Calibrating OpenPGP CA security/usability tradeoffs
OpenPGP CA prescribes some aspects of how to use OpenPGP within an organization. However, there are also some degrees of freedom in how to deploy OpenPGP CA. Organizations need to make some decisions before rolling out OpenPGP CA.
Protecting the CA key
When setting up a new CA, the operator needs to choose between two modes of handling the CA key:
- OpenPGP card-backed, and
The two modes have different security and operational implications:
OpenPGP card-backed operation
OpenPGP card-backed operation has the advantage that the computer that runs the CA has no direct access to the private key material of the CA key.
However, an additional (though inexpensive) hardware device is necessary. Additionally, decisions about how to handle the device need to be made. Does it stay on the person of one CA operator? Does it stay connected to the machine that runs the CA? Various approaches can be appropriate, depending on the circumstances.
OpenPGP card-backed operation mode is recommended, in most cases. For a deeper discussion of details see “The OpenPGP card backend”.
In softkey mode, the OpenPGP CA database contains the private key of the CA. This private key needs to be protected: it can create certifications that all users in the organization trust implicitly. If an attacker gets access to the private CA key, they can certify keys to perform man-in-the-middle attacks on users.
The OpenPGP CA database itself is not encrypted or otherwise protected, and the CA key is not currently password protected. This means that the database file needs to be protected appropriately (e.g. stored on removable encrypted storage, like dm-crypt/LUKS).

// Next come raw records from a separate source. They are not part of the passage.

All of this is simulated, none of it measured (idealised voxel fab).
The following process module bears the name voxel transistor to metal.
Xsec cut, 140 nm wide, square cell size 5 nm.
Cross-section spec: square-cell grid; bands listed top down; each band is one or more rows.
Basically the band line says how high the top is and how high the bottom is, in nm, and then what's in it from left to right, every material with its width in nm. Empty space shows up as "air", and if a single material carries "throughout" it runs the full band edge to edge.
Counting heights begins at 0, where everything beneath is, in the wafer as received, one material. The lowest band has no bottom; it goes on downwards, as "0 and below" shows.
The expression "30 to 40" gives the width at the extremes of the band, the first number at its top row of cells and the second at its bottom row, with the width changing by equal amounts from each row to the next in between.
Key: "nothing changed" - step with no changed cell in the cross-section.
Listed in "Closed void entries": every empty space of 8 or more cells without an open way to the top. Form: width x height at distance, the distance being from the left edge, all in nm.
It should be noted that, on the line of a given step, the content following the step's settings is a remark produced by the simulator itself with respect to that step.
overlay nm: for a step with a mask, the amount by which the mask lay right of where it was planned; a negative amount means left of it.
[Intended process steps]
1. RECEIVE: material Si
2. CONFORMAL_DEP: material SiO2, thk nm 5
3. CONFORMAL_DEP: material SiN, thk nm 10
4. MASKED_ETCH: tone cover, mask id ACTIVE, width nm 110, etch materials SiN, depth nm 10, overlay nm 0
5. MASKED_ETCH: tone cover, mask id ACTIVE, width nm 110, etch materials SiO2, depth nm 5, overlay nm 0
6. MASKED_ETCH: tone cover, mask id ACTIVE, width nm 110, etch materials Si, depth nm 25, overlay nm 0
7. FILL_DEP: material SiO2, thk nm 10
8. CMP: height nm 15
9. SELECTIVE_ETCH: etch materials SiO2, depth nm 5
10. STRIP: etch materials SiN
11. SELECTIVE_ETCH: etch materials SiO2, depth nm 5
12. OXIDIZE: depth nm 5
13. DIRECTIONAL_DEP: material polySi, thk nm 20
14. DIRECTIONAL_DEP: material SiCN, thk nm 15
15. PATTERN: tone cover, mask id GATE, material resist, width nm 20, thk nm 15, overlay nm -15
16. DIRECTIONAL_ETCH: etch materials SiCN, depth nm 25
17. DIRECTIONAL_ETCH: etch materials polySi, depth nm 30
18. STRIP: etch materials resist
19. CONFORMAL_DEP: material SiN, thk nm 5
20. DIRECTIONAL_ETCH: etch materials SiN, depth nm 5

Does my organization need an offline OpenPGP CA, or is an online instance okay?
If the risk of a compromised CA key is unacceptable, OpenPGP CA should be run on an air-gapped (“offline”) system.
For offline instances we suggest running OpenPGP CA on tails.
Should my organization use the centralized or decentralized workflows?
Centralized key creation is a convenient workflow, but it means that the CA admin has access to the users’ private keys during key creation.
This means that if the CA admin machine is compromised, an attacker may get access to new users’ private key material.
This workflow also opens the possibility that law enforcement (or other actors) could coerce the CA admin to disclose private key material.
If a third party has access to the private key material of a user, they can read messages that are encrypted to the user, as well as forge signatures and certifications.
The decentralized workflow avoids these pitfalls, but makes adding new users more cumbersome: not only the key, but also the certifications and the revocation certificates need to be created on the user’s system, and sent to the OpenPGP CA admin. The main focus of the next version of OpenPGP CA is simplifying this workflow by adding support to GPG Sync to do the initial setup.
Should keys be public?
Some individuals shouldn’t be readily associated with an organization. For instance, a journalist may work for some organization, but that association should not be published. In these cases, it is best to not only not give such users an email address, but the user’s key should not be publicly certified. Such keys could be added to a private GPG Sync-style keylist. But, even this should be done with care.